Development and
Cooperation

Financial sector

What is crowdfunding?

Crowdfunding is basically a financing mechanism whereby a large number of backers finance a specific project. In this sense, crowdfunding is not new. There are long-standing traditions of community project financing in Africa, after all. The Harambee events that raise money for social projects in Kenya are one example, the informal sou-sou savings clubs found across West Africa are another.
Screenshot: https://www.crowdfunding.de/

Typical of nowadays  crowdfunding is that the proj­ects for which funding is sought are advertised on social media and the internet – with potentially global reach. Moreover, the money is raised by specialised websites. The World Bank has therefore described crowdfunding as an “online extension” of traditional forms of community finance. The range of applications has grown considerably, however. Crowdfunding is used to mobilise money for community, social, charitable and creative purposes, and SMEs are increasingly using crowdfunding as an alternative to bank loans. Start-ups in particular tend to rely on crowdfunding. 

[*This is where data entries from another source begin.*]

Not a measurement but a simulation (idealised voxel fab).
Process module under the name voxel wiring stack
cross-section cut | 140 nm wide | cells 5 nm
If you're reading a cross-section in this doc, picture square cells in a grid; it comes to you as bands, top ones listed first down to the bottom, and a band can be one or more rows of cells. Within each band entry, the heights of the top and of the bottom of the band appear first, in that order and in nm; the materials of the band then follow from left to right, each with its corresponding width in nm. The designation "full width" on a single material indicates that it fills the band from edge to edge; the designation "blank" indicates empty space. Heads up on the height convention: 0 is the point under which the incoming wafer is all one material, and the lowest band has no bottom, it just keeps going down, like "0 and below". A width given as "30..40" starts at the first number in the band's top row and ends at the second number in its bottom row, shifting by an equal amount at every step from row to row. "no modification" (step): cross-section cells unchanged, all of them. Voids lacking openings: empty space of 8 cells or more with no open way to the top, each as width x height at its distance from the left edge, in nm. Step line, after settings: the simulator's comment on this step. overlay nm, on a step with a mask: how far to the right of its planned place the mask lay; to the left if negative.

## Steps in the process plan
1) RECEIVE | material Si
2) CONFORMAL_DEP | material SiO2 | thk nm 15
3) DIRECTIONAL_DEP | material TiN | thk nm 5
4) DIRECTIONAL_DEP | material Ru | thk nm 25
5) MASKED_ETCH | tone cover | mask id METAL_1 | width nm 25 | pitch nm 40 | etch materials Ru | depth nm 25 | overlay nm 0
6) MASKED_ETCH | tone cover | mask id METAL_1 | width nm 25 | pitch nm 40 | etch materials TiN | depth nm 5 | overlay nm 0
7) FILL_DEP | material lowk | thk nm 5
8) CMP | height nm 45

Four basic types of crowdfunding are defined by what backers receive in return:

  • Donation-based crowdfunding: backers support a project financially for civic or philanthropic reasons with no expectations of a reward. This is basically fundraising for non-profit organisations.
  • Rewards-based crowdfunding: backers receive a non-monetary reward for their financial support. The consideration typically is part of project output and is graded according to the level of financial contribution. For SME financing, rewards-based crowdfunding can be an interesting pre-sale instrument: a fixed sum is paid for the development and manufacture of the product, which the backer then receives.   
  • Lending-based crowdfunding: investors make their financial contribution in the form of a loan. On maturity, they are paid back the principal plus interest at an agreed rate. In its functioning, crowd lending resembles conventional bank lending.
  • Equity-based crowdfunding: crowd investors provide equity-funding for an enterprise; what they receive in return depends on the nature of their investment. A basic distinction is made between two types: equity investors either acquire shares in the enterprise, or they provide equity-like loans that bear interest (“mezzanine capital”).